Our Benedict was in Spain testing some of Kona’s new multi-surface drop-bar bikes. He was keen to get his hands on the Sutra LTD, an off-road, touring capable multi-purpose machine for £2000. Is this the one bike to do everything – touring, gravel and even light mountain biking duties?
The Kona Sutra is an established bike in the Kona line-up. The range includes the base Sutra, which is a traditional touring bike ready to take you around the world, and the Sutra LTD, a more modern take on what a touring bike can be. As Kona put it “The Sutra LTD is what happens when a mountain biker imagines a touring bike”. What they’ve put together is more than just your bog standard tourer – it’s a big, steam-roller of a toy that you can ride anywhere and do anything with.
For 2018, the Sutra frameset has been updated with thru axles and flat mount brakes. It is very much a continuation of the previous model, but now also features full cable housing to protect against the elements, improved routing (all external) for better tyre clearance (and maintenance) plus an additional mount point on the forks.
Some people might say that this is basically a rigid drop bar mountain-bike, and they might not be totally off the mark. The wide 73mm BB shell fits mountain bike cranks and gives the necessary clearance for the huge 700x50c tyres. I discussed being able to squeeze in up to 2.3” mountain bike tyres on this beast. The 1x drivetrain, the short stem, the wide (drop-) bars all hint at off-road intentions. However, the spec and appearance belie its versatility – this is a bike that you can do anything on.
One of the key difference to note with this bike versus the Rove ST, Kona’s comparable all-steel frame, is that it uses a thicker and heavier duty frameset with around 0.1mm thicker walled tubing. It is built for abuse; be that loading it up with luggage or riding it on rough off-road terrain. This does mean that this is a stiff frame, though nothing that was too noticeable with the fitted high volume tyres.
That said, it wasn’t the liveliest of frames on the road. However, I can really see this frame coming alive when loaded up, just giving that tubing a little extra “spring”. When going off-road, and getting into the swing of things I started to get a feel for what this frame is capable of. Interestingly the frameset has been tested to mountain bike standards – again making clear at least part of the use Kona envisages for this bike.
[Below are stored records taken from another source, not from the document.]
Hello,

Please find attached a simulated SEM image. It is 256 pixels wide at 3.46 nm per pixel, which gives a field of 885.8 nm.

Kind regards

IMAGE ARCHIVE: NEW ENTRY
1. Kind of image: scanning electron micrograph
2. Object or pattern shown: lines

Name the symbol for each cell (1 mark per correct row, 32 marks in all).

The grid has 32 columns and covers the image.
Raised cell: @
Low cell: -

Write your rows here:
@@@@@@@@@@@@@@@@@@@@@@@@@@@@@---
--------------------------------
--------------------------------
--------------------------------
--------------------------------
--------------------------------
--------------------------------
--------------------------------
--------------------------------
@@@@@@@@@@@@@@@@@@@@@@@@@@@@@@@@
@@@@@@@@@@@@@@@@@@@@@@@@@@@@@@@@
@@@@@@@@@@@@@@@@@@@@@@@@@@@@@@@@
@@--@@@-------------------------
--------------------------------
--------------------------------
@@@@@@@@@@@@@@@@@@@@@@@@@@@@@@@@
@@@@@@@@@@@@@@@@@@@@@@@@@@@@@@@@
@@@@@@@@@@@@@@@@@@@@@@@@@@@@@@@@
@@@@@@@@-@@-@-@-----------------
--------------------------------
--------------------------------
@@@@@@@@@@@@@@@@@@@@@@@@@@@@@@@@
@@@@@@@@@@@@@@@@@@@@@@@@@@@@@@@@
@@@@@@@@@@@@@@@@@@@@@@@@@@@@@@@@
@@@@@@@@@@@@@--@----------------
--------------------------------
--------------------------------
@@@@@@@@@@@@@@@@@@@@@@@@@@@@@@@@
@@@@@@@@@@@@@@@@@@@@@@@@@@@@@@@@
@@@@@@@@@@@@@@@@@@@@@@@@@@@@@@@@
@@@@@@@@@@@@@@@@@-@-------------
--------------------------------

Unsurprisingly this bike is not the nippiest on road. The extra weight is noticeable, though despite this it’s not really a pain to get up the hills. In fact, the knobbly tyres are surprisingly fast rolling thanks to the flat centre tread. Kona actually worked with Clement to design these tyres and get a tread pattern that they liked. The bike comes tubeless ready and I ran them down to 20psi off-road. They definitely felt squishy at this pressure but the tyres felt like they were sucking you into the ground. The side tread also gives a nice amount of grip.
On the road, I found the 36T chainring a little under-geared, though the range was perfect as soon as we hit the dirt. In all honesty, if you’re going to be using this bike for touring you’ll probably want to fit a smaller ring to deal with the additional weight of luggage. Speaking of luggage, you’ll be able to mount basically everything with multiple attachment points front and rear plus three bottle mounts. The slightly increased rake of the fork over other models should also help with handling when loaded up.
This is a bike that wants everything you throw at it and more. Those huge tyres roll over everything in their path. The short stem helps with manoeuvrability though I did find the long wheelbase a little cumbersome at times. I did notice some tendency to understeer whilst riding this bike on the roads.
However, I can’t really criticise this as that wheelbase is clearly part of the design intention of this bike. It has to be added that this also means the bike is super happy to recover from going sideways, whether in gravel or sand. When things start to get a bit sketchy this bike remains composed and stable. I’m sure that the wide flared bars help here. At 44cm, I would usually prefer a slightly narrower drop bar – but on this bike, these work really well.
The relatively long chainstays make the front end less flickable and liftable than I would like in some circumstances. However, the addendum has to be added once again that this bike is really designed around a use case where stability is paramount.
This bike has been tested on MTB trails and it shows. It is capable on the roughest of terrain. However, this inevitably comes with some compromises of on-road performance. At a certain point, the wide tyres start to feel quite sluggish and I felt the drag at higher speeds. I was also aware of the BB shell and q-factor – the wider stance felt slightly unnatural on a drop bar bike.
I felt surprisingly un-fatigued after a day’s riding – this bike puts you in a comfortable and cosseted position. If anything I feel the position can be a bit forward when in the drops – personally I would fit an even shorter stem just to be able to move my weight back a bit further and perhaps speed up the front end handling slightly. Of course this also completely depends whether you’ll be spending more time in the drops or hoods.
So the question that will probably be asked is what is this bike for? Where should it be used? There’s no truly conclusive answer for that, as this is a bike that defies classification. It’s almost a mountain bike but not quite; it’s capable on-road but doesn’t excel there. However, this is a bike that you can do anything on and adapt to your own needs. It forges its own path.
The conventional wisdom for a tourer is to use proven and established components for worldwide availability of spares. Arguably this bike uses new technology such as new-fangled disc brakes and 1x drivetrains – this is a bike that mixes the modern and the old to great effect. As Kona has put it – really this is a mid-80s mountain bike with the technology of today.
Above all, I think this is a bike you can have fun on. To romanticise a little, perhaps it’s a bike that goes to the roots of what biking can be, put together by people who aren’t trying to make something that “makes sense”, but something that they want to ride and use themselves. I’m not really sure what I would need it for, I’m not really sure that it would excel over another bike in any particular area, I’m not sure whether I can define what it’s for – but despite this it’s a bike that I feel compelled by and would unavoidably have a lot of fun riding.